In mid-April 2010, Jumpsource executed a commercial lease with Cummings for office space in Beverly.

The parties extended the lease by agreement through Nov. 30, 2016.

Section 30 of the lease contained a provision stating that it would be extended automatically for successive five-year periods unless either party served timely written notice to the other of its option not to extend.

Such notice had to be given at least six months but no more than 12 months before the current lease expired.

Section 21 of the lease stated that any notice from Jumpsource to Cummings had to be in writing and would be deemed duly served only with service by constable, delivered by certified or registered mail, or delivered by recognized courier service. It also expressly stated that oral, fax or electronic notice would have no effect.

On Jan. 12, 2016, Jumpsource’s vice president of sales emailed Cummings’ account manager that it was closing its Beverly office at the end of its lease term and was relocating its employees to Florida.

In an emailed response, the account manager advised Jumpsource to consult the lease for more information, “as many of our leases contain extension, renewal, and/or cancellation options,” adding that such provisions “may alter the lease end date or otherwise result in the lease not terminating on the date referenced above.”
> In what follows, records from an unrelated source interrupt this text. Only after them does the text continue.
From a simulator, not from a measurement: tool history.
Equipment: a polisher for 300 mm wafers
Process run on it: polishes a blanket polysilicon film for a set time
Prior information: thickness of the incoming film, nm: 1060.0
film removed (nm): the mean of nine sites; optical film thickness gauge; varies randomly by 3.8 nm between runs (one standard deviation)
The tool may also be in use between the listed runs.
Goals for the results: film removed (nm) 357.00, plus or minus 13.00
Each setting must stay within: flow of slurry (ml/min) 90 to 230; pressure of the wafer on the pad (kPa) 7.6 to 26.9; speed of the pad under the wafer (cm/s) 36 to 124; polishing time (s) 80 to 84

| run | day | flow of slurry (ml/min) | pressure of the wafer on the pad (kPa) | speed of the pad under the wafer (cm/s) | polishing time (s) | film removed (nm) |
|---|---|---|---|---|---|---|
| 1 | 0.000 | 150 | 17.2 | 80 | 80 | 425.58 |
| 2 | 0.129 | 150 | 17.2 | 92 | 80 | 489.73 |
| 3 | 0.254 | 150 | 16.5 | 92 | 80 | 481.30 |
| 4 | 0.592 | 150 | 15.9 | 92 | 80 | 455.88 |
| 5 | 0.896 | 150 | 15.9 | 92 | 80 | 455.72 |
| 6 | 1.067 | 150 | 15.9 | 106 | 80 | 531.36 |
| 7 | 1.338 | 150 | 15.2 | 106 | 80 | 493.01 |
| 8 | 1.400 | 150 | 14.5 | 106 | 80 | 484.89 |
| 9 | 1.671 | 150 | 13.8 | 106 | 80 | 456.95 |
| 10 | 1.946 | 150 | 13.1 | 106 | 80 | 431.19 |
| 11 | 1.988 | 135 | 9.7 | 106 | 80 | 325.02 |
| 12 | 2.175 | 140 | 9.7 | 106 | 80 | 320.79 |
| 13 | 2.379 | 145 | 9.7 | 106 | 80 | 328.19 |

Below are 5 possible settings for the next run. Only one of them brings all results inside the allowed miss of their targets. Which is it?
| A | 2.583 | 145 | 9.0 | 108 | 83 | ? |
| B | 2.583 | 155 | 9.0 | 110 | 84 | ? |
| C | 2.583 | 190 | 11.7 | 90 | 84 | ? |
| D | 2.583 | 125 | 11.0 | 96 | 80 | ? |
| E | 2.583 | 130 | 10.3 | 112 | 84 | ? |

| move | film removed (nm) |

On April 21, 2016, Cummings sent Jumpsource a letter informing the tenant it was in default of the lease because it did not have adequate insurance on file.

Jumpsource emailed back saying the lease was to expire in November 2016 and asked how it should proceed if it only needed office insurance for another six months, adding: “As you know, we will not be renewing our Cummings Center lease.”

Cummings responded by citing the notice provision in the lease and stating that it was unable to accept emailed non-renewal notices and reiterated that notice had to be sent via certified mail or recognized overnight courier.

That August, Jumpsource emailed to inquire about the move-out process, reiterating that it was not renewing its lease.

Cummings emailed in response that it never received timely written notice as required by the notice provision and thus the lease was automatically extended through Nov. 30, 2021.

Regardless, Jumpsource vacated the premises on Nov. 30, 2016, and two months later filed suit in Superior Court seeking a declaratory judgment that it had provided sufficient and proper notice of its option not to renew the lease and alleging Chapter 93A violations.

Judge Janice W. Howe ruled that Jumpsource’s email communications constituted effective and timely notice to opt out of the automatic extension.

Cummings appealed.

Immaterial noncompliance

The Appeals Court conceded that conditions for exercise of an option require stricter adherence than in a bilateral contract and thus the court typically does not look to claims of materiality regarding their enforcement.

Still, Neyman said, prior case law “has distinguished material flaws in the exercise of an option from ‘immaterial,’ or ‘inconsequential,’ deviations, particularly those involving the method of delivery of notice where neither the timeliness nor fact of delivery of notice were disputed” — conditions present here.

Meanwhile, the court disagreed with Cummings’ assertion that the case could be distinguished from prior ones because the notice provision expressly prohibited electronic notice.

“Our cases have held nonconforming notice to be effective even where the notice provision’s language provided exclusive methods of delivery,” Neyman wrote. “In these circumstances, where Jumpsource provided actual written notice of its decision not to extend the lease within the time prescribed by the lease, the nonrenewal option was not exclusive to Jumpsource, and there is no dispute that Cummings received and acknowledged the e-mail notice, the distinction proffered by Cummings does not alter the analysis or the result we reach.”